The 2013 Missouri Hunger Atlas is the third of such studies performed by the MU Interdisciplinary Center for Food Security. The team at MU released previous studies in 2008 and 2010.
The Missouri Hunger Atlas collects food insecurity statistics down to the county level, something the U.S. Department of Agriculture doesn't do. The federal department collects statistics on food insecurity at the state level annually.
"We did it because nobody else does," said Sandy Rikoon, Missouri Hunger Atlas' lead researcher. "We kind of stepped into a gap because the data wasn't there."
The Missouri Hunger Atlas is limited in that it is a statistical model rather than an actual statewide survey of households. MU researchers relied on poverty data and enrollment in state and federal food assistance programs to predict the number of food-insecure households in Missouri.

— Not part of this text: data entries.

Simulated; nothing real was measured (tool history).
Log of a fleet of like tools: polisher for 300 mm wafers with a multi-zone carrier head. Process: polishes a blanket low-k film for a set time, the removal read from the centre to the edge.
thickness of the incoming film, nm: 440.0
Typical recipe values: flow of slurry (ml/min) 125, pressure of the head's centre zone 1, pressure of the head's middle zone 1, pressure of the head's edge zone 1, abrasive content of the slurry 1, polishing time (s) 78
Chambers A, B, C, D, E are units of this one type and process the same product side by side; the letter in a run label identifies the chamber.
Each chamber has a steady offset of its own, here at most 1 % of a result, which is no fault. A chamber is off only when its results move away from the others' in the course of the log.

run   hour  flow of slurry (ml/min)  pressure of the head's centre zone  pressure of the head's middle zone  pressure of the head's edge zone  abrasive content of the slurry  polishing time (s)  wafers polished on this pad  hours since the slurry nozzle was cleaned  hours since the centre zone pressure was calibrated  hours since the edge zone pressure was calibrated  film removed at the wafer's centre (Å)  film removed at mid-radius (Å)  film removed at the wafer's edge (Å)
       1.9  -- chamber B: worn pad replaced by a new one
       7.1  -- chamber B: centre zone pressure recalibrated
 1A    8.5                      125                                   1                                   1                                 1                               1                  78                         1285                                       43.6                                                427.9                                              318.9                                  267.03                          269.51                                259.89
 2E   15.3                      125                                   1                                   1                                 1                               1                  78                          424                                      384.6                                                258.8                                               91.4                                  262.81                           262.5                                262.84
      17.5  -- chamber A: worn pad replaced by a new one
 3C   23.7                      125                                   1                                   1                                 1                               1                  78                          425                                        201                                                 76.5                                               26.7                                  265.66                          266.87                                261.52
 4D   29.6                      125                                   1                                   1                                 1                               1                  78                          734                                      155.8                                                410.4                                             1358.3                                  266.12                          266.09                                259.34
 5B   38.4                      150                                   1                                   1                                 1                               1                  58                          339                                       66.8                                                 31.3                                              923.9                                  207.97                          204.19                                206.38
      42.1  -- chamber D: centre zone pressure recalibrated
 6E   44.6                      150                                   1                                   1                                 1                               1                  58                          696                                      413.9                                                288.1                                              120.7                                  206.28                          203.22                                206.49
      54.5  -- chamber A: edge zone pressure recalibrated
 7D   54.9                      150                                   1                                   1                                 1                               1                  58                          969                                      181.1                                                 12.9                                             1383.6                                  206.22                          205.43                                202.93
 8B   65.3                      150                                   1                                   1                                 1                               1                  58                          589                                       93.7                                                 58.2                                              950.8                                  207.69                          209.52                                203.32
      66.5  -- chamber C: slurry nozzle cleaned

Rikoon said he and his team would like to conduct an actual food insecurity survey in Missouri but they don't have the funding needed to perform such a comprehensive study.
Like the data collected by the U.S. Department of Agriculture, the Hunger Atlas classifies families into three categories: food secure, food insecure and very low food security.
Rikoon said the Hunger Atlas is an important study for food banks, policymakers and citizens.
Rikoon said he hopes the Hunger Atlas will be released every two to three years.